To maximize views with a minimum site disruption, Ravenhill House was conceived as two perpendicular volumes terraced over the hilltop. On the upper end of the slope, the house anchors itself onto the bedrock and projects itself towards the vast Kentucky landscape. On the lowest end of the slope (due south), a cantilevered deck acting as an extension of the living area makes the ideal space on which to sit and become part of nature.
Once a bustling shipping corridor in the 1800’s, Ravenhill Residence rests on a hill deep in Central Kentucky. Delivering sweeping views across unbroken rolling farmland, this 3,400 square foot family home delivers a distinct separation between public and private areas.

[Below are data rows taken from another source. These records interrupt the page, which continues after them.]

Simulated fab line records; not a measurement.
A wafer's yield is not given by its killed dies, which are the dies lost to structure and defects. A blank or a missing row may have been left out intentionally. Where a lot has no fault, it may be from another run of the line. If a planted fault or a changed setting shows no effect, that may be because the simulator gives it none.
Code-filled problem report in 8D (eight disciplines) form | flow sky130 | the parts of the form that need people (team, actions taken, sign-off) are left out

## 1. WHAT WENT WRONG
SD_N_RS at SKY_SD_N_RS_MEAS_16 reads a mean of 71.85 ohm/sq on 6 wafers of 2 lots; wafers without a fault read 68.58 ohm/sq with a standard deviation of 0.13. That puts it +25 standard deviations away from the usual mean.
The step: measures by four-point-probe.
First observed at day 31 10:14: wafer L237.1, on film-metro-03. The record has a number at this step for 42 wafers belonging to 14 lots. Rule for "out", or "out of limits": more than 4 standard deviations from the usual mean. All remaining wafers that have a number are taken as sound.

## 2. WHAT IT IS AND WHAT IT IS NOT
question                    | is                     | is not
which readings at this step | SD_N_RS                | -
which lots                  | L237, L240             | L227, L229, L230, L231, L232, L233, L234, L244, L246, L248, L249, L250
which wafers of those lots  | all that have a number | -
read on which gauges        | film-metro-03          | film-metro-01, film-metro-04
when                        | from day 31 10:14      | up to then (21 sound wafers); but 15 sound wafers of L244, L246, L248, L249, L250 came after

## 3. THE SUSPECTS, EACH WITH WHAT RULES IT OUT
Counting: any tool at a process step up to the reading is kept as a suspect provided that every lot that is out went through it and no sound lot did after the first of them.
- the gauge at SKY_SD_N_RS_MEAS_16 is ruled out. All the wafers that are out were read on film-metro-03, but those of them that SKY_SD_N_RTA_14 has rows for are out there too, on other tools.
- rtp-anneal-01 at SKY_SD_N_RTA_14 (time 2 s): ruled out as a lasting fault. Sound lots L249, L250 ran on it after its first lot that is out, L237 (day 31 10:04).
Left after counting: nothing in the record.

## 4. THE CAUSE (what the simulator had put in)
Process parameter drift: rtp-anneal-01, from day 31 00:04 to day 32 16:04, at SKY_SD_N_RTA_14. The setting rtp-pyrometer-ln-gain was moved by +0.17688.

A large deck expands the open living spaces into the scenic views. Terracing the more private living quarters above also avoided the need for more extensive and costly excavation or grading. A rural Brutalist sculpture, against a backdrop of fertile hills. Exposed concrete materials and simple forms subconsciously reflect an industrial heritage despite the rural pace of a pastoral lifestyle. Concrete slabs and walls were selected as both a design aesthetic and for the benefits of using a rigid insulation concrete formwork to achieve a high standard for energy efficiency. Thoughtful site orientation, along with concrete overhangs on southern elevations, further ensure optimal comfort. Ravenhill Residence is a shining example of environmental sensitivity and energy efficiency, in the form of a rural take on Brutalism.